In Attitudes and Marriage I made the comment that:
A husband that is afraid that he may have everything taken away from him will not act rationally in his best interests in terms of the Biblical roles and responsibilities. What I mean by this is if a husband is in fear that his wife will divorce him, he will not be able to love her through sanctification. He will not be able to call her out and correct her when she is off course. He won’t be able to lead the marriage effectively due to being afraid of the potential consequences of her unhappiness. He won’t be able to stand firm during her moodiness and eventually capitulate. He’ll have a difficult time pushing back against a culture and and the churchians who suggest that “love” is “making his wife happy.”
This is not to say that those going into it with good attitudes will have godly and successful marriages. That certainly is not the case in every circumstance. Everyone has free will and even many people who were following or disciples of Jesus rejected him when the going got rough (e.g. John 6). However, it is true that it is likely that a bad attitude with corresponding responses will eventually lead to marital ruin.

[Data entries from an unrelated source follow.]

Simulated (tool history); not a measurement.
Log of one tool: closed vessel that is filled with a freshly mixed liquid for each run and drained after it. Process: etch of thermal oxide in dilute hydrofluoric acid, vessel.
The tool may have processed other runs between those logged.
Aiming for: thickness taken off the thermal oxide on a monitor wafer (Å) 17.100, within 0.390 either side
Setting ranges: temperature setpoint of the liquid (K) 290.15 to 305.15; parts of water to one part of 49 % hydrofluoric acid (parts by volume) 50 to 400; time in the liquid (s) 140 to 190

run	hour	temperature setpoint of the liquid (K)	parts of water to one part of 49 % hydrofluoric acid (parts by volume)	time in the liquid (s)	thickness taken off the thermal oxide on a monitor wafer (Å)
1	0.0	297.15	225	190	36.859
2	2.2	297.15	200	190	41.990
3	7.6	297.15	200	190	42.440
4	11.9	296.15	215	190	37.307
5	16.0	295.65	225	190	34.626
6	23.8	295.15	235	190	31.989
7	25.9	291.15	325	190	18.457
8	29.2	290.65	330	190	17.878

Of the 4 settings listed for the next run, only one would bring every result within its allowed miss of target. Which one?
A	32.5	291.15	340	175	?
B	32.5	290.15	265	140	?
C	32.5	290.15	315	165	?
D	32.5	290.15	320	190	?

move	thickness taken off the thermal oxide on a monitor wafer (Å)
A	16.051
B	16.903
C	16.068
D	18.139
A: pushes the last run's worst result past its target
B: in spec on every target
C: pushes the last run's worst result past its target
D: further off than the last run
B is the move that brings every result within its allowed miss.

In this context, we can say that a husband who does not fear his wife but only fears God stands a much better chance at having not only a godly marriage but a successful marriage as well.
Any man with a fear of:
- what a woman may do to him if she becomes unhaaapy
- what the government will do to him if his wife files for divorce
- how he will be financially ruined due to the threat point of no fault divorce
- how his life will collapse or be different due to the threat point of no fault divorce
And such things should not marry.
It will contribute to and possibly end up being his own self fulfilling prophecy.
1 John 4:18 There is no fear in love; but perfect love casts out fear, because fear involves punishment, and the one who fears is not perfected in love. 19 We love, because He first loved us. 20 If someone says, “I love God,” and hates his brother, he is a liar; for the one who does not love his brother whom he has seen, cannot love God whom he has not seen. 21 And this commandment we have from Him, that the one who loves God should love his brother also.
Having a correct eternal perspective puts you in the right frame of mind to be in a marriage. If you’re playing scared, you’re on the path to destruction.
For me, if my wife left, took the kids, took the house, took all the money, and did everything to screw me that would suck. A lot. I’d fight her every step of the way, but ultimately I know that God’s got my back and I can still be effective at God’s mission without her. I can say at judgment day that I did everything I could to save the marriage but she just walked.